Indira Nair retires, ending esteemed 32-year tenure
When faculty members leave Carnegie Mellon, it is often instructive to reflect on what they’ve achieved throughout their tenure at the university. Indira Nair, who will be retiring from her position as vice provost for education after 32 years of service at Carnegie Mellon, is no exception.
Nair was born in Trivandrum, Kerala in southern India. Since her father was a member of the army, she moved a total of 10 times before completing 12 years of education. She attended the Institute of Science in Bombay, completing her bachelor’s degree in physics. She then moved to the United States and received her master’s degree from Kansas State University and, later, her Ph.D. at Northwestern University.
Nair first arrived in Pittsburgh with the intention of pursuing a career as a high school physics teacher. After spending several years teaching not only physics but also other sciences, including chemistry and geology, she took a small job in the engineering and public policy department here at Carnegie Mellon. Eventually, she joined the Office of the Provost and accepted her current role as the vice provost for education.
At Carnegie Mellon, the provost is the chief academic adviser at the university and is one of the most powerful positions outside the university’s president. The provost oversees all of the faculty and deans in the various schools. One of the major offices underneath the provost is that of the vice provost for education, which has several organizations of its own working beneath it.

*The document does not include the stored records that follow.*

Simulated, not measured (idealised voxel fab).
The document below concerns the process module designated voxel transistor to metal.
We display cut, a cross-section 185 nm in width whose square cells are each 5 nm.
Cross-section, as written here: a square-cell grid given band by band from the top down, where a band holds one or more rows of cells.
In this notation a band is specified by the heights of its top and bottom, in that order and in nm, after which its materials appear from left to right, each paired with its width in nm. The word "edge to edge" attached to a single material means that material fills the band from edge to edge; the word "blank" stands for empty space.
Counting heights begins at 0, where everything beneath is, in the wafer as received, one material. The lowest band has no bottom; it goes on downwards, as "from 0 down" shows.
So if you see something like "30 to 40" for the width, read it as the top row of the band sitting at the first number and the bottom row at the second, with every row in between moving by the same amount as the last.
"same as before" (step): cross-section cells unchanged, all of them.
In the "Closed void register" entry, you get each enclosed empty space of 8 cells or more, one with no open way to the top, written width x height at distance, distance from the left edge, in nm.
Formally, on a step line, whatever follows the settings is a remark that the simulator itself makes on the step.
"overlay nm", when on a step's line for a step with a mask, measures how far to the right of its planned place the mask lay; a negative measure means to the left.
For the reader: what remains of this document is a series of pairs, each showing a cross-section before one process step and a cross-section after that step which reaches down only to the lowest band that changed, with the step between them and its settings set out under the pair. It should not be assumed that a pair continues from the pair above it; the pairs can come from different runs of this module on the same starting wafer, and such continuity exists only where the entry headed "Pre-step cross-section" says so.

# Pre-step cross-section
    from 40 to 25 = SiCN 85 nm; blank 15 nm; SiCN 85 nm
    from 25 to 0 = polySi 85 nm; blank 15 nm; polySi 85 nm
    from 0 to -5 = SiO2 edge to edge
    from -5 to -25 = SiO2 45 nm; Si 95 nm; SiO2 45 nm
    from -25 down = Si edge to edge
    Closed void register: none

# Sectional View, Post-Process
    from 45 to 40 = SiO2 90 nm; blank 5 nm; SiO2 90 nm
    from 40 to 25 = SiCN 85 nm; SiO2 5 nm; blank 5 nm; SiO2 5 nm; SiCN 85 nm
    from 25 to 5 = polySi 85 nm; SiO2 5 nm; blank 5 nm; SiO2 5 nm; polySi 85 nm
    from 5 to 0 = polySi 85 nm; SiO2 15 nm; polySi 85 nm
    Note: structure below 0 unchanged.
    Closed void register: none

“The curriculum itself is divided on a department level, but I look at common needs,” Nair said from her office in Warner Hall. “[I ask my department] what can we do to enhance that experience.”
Beneath Nair is a host of different organizations aimed at making education an integral part of the school and community. The Leonard Gelfand Center, for example, is part of the vice provost’s responsibility and focuses on educational outreach. “Carnegie Mellon reaches 10,000 students every semester,” Nair said. One program within the center is C-MITES, helping to foster math and science skills in gifted students from kindergarten through 12th grade. Classes are taught during the summer for these students, and in the years to come, students from Qatar will also begin attending these classes.
Other important offices under Nair are the assistant provost for graduate education and the director of Undergraduate Research and Fellowship Resources.
Nair has helped organize several large projects aimed at enriching the undergraduate experience.
One of these programs, Odyssey, is aimed at college sophomores and what they will do with their scholarship to fulfill their citizenship duties. The faculty nominates students that they find to be intellectual seekers and host a three-day workshop right before spring semester.
Another project is the acclaimed University Lecture Series, which runs year-round. Every Monday and Thursday, the faculty invites accomplished individuals — sometimes faculty, sometimes guests — to give a lecture about whatever topic they are currently working on. A recent speaker, Allan Meltzer of the Tepper School of Business, discussed the Federal Reserve and money supply in the United States.
Nair has also made revolutions in courses offered at Carnegie Mellon, beginning with a course titled India Today, a weekend course worth only three units but requiring over 40 hours of class time and writing papers. Iit was first created in fall 2008 in collaboration with the University of Pittsburgh, and the class studies different countries every year, including China, Brazil, and Russia. “These countries are considered the most emerging countries today,” Nair said.
Qatar has also been a target of interest for Nair since she arrived. Her course Global Issues, Local Solutions, created in the spring of 2009, addressed the question of how to solve global problems depending on a country’s current economic, political, or geographic situation. Recently, Carnegie Mellon hosted the Global Issues, Global Solutions conference, which further addressed these issues.
Nair’s role as chair of the University Education Council has also been influential. The council’s role to approve university-wide courses has been an important one; thanks to Nair and the council, interdisciplinary classes on urban farming and materials science, energy, and the environment are now available.
Nair has a great respect for interdisciplinary action. “Different disciplines are different lenses,” Nair said. “The same thing you’re thinking, someone else is thinking from a different perspective.” To help with interdisciplinary relations, Nair helped to organize 1905 = mc2: Photons and Relativity, a course focused on studying how different ideas in science developed.
Other faculty members have praised Nair’s influence across all areas of the university. “Indira’s service to the Pittsburgh and global community, to science education, and to Carnegie Mellon’s history and its future are immeasurable,” said Provost Mark Kamlet, according to a Carnegie Mellon press release.
“Her passion is contagious,” said history professor Nico Slate. Slate, who first met Nair in August 2009 through other faculty members of the School of Humanities and Social Sciences, found a mutual interest in India and undergraduate education. Several of the students in one of Slate’s history courses raised funds for an environmental project in India, and the money was donated in Nair’s name. “It’s been a real honor working with her,” Slate concluded.
For the students she is leaving behind, Nair offers these words of advice: “Look around and find opportunities.” She points to the rising number of Carnegie Mellon students taking a foreign language as a positive sign of inter-school participation. She also advises acting on these opportunities. “If you have an idea,” she asserted, “you can find a way to carry it out.”
After retiring, Nair plans to move to New Mexico to be closer to her two daughters. She said she plans to do much “thinking, writing, and reading.”